AUSTRALIAN HISTORY - AUSTRALIAN DICTIONARY OF BIOGRAPHY


Australian Dictionary of Biography
Volume 10, 1891-1939, Lat - Ner
Melbourne University Press, 1986.

Published in National Times.

“The Typical Australian”
Reference books supposed to be plundered for bit of information, not devoured from cover to cover like a Dickens novel. There is no denying that the Australian Dictionary of Biography is a standard reference work,, the tenth in a proposed sequence of more than twelve volumes to detail the lives of people who at least set foot on Australia.

This volume is also a delightful read. Well it might be, with its list of principal characters: Daniel Mannix and Sydney Myer, Henry Lawson and Norman Lindsay, Jack Lang and Joe Lyons, Essington Lewis and Walter Lindrum, Nellie Melba and Keith Murdoch, John Monash and Breaker Morant, Hubert Murray and Cardinal Moran.

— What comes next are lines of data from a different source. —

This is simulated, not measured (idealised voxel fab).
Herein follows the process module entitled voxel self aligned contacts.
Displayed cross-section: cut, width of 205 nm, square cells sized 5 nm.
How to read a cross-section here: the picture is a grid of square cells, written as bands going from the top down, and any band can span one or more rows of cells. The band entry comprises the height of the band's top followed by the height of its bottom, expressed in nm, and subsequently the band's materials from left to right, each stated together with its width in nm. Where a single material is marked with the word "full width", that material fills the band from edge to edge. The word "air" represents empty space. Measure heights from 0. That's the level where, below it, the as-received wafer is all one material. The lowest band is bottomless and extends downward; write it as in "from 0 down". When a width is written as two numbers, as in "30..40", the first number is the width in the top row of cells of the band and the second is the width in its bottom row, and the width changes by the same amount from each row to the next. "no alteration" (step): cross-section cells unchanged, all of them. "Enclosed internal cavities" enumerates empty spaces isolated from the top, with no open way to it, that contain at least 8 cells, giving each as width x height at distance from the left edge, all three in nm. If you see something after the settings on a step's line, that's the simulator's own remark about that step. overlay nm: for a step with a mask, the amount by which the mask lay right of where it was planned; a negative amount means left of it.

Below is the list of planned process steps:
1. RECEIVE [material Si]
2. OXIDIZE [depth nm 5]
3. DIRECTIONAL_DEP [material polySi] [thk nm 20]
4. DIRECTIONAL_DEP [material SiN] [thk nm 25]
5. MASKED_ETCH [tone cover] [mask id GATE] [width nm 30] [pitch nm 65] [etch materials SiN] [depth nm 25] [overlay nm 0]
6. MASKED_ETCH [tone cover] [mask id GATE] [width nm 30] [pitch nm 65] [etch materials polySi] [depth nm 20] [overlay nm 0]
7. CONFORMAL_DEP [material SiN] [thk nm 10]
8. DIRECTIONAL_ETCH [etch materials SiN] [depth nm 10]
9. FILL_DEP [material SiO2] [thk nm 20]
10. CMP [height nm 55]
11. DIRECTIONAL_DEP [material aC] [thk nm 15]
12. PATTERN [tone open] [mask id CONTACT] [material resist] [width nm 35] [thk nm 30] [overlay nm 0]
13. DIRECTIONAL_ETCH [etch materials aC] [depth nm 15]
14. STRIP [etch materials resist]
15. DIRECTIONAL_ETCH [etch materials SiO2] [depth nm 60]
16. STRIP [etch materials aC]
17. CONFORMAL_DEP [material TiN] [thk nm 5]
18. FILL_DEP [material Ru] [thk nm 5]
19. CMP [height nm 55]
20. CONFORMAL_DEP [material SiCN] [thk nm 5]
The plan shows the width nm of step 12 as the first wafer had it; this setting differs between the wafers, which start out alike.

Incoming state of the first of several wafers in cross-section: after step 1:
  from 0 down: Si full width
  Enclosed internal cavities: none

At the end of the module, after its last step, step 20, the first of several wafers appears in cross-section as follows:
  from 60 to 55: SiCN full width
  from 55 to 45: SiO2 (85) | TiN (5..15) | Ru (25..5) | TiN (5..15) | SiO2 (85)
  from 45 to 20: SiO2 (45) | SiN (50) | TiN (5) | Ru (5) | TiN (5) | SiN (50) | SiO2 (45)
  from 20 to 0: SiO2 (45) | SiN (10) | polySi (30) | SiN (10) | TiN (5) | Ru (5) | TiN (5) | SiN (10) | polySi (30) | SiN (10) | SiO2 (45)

The pleasure of this text is sustained, not by that galaxy alone, but also by reconstructing the ‘typical Australian’ out of the variety of experiences documented here. The diversity of behaviour makes it a nonsense for biographers to assert that some action was “out of characters”. That rule is as true for national character types as it is for individuals.

So, according to the evidence of volume 10 of the “Australian Book of the Dead”, what was the typical Australian like between 1891 and 1939?

He – and the typical Australian remained male – “cleared salmon gum, gimlet and morrell by chopping and burning and battled the dry climate by carting water, learning by trail and error to avoid the salt”. By 1904, he had purchased a combine harvester from H. V. McKay and, like that industrialist, continued to oppose the basic wage, but unlike that gentleman, our farmer also opposed tariff protection.

Although his farming responsibilities prevented him from volunteering for the Great War, he found time to assist with the tarring-and-feathering of an anti-conscriptionist neighbour whose offence had been to write an anti-war poem almost 20 year earlier. After the war, our typical Australian diversified into rural distributorships, obtaining the local franchises for goanna oil. He opposed the introduction of myxomatosis for the eradication of rabbits because it would reduce his sales of traps and poisons. As a mark of respect on the day of his death, the Bendigo stock exchange gave no morning call.

His widow, who treasured her memory of a 1921 performance of Chu Chin Chow, became more active in the Country Women’s Association, traveling to meetings in the bigger towns where she took every opportunity to attend the silent pictures which she went on preferring to the talkies.

Their daughter and grand-daughter had both died of the Spanish Flu within hours of each other in September 1919. Polio crippled another grand-daughter in 1937 and although doctors kept her in splits for eight months, she never walked again.

Our legendary one’s older brother had lived as a woman for several years and, thus disguised, did intelligence work in Belgium at the time of the Boer War, but was never effeminate. On returning to Australia, he set up house with a sea captain, inherited that mariner’s fortune and then abandoned the life of a transvestite. He became a professional etymologist and am amateur conchologist who filled his spare hours with philately.

A third brother came home from the war and took himself off to Papua where he closed “the European freebooting saga begun by Cortes in the Sixteenth century”. He treated the natives with respect by always shooting to kill. His marriage happily ended in divorce.

Their half-sister took up painting and moved to Melbourne where her works were deservedly neglected.

The eldest son played Rugby Union and volunteered for the Great War in which he was twice wounded and thrice decorated. He returned to take up wheat growing and National Party politics, which meant that he opposed Australian nationalism. This son eventually won the seat vacated by the State’s attorney-general who, twenty years later, would e convicted of murder an died in a home for the criminally insane. The son’s political career reached its zenith with his chairing of a Royal Commission into fruit, vegetables and jam.

A second son joined the Royal Air Force, was credited with 47 planes brought down, not including his own which he kept crashing, frequently before takeoff. So eager was he to engaged the Hun that eh sometimes bumped into them mid-air. Following one his unexpected landings he had both legs amputated. After rehabilitation, he established a reputation as a wireless engineer with AWA.

The youngest son went to Cambridge in 1933 to study chemistry, became a journalist and joined the Communist Party.

A grandson served for fifteen yeas on the shire council before being run over by a vehicle driven by a council employee.

And that, according to this volume in the humane comedy is the story of how Australians got to be the way were are today.